Women growing older with grace and gusto

Sunday Collection: Simplicity

Simply Be
I really do believe that living more simply is a big part of growing older with grace and gusto. Several readers have commented to me over the months that clutter seems to collect effortlessly as we grow older (well for some of us anyway) and that getting rid of it frees up enormous reserves of energy and creativity. That’s certainly been my experience, which is why this week’s Sunday Collection covers the topic of living more simply.

It’s not just “stuff”

It’s important to remember that simplicity is not only about having less physical “stuff”.

It’s not even about having less digital “stuff” (and some of us know all too well the temptations of hiding books on the Kindle, of subscribing to too many digital newsletters and blogs, of being a member of online communities we have no hope of keeping up with).

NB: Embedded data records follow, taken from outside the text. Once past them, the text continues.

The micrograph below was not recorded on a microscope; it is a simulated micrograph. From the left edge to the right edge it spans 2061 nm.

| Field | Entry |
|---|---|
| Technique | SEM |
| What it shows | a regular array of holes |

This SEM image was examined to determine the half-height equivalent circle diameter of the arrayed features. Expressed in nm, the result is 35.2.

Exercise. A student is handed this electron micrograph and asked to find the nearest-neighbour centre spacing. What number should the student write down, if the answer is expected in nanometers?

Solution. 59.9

It’s also about thoughts and emotions. Worry and guilt are two particularly stubborn mental residents for many of us. And they’re useless, except on the rare occasions they actually spur us on to take some necessary action. I wrote about the clogging-up effect of thoughts and emotions here last year, with a few suggestions on how to deal with them. Click here to read. I particularly enjoyed, by the way, Norma’s suggestion in the comments of that post about the use of toilet paper to acknowledge then flush away unwanted emotion.

But it is a lot about “stuff”

Have nothing in your house that you do not know to be useful or believe to be beautiful

William Morris

I suspect there are many reasons we collect clutter – and let’s be honest, downright mess and occasional squalor in some cases. Some of them are to do with depression and some connected with fear – of failure, of success, of loss and many other things. And I’m sorry to say that most of us are never going to process all those emotions fully.

What we can do is work from the outside in and begin clearing clutter, because the effect on our emotional landscapes of simple beauty around us can be transformational. I know this from hard experience.


Although it can be a trap to get lost in reading books about simplicity and clutter-clearing (you read the book rather than clearing the clutter!), they can be useful, both practically and inspirationally.

Two of my favourite inspirational books I’ve already reviewed on Pilgrim’s Moon:

In Celebration of Simplicity by Penelope Wilcock, and

The Joy of Less by Francine Jay

For great practical suggestions, read Julie Morgenstern’s Organizing from the Inside Out and Sink Reflections by Marla Cilley (Fly Lady).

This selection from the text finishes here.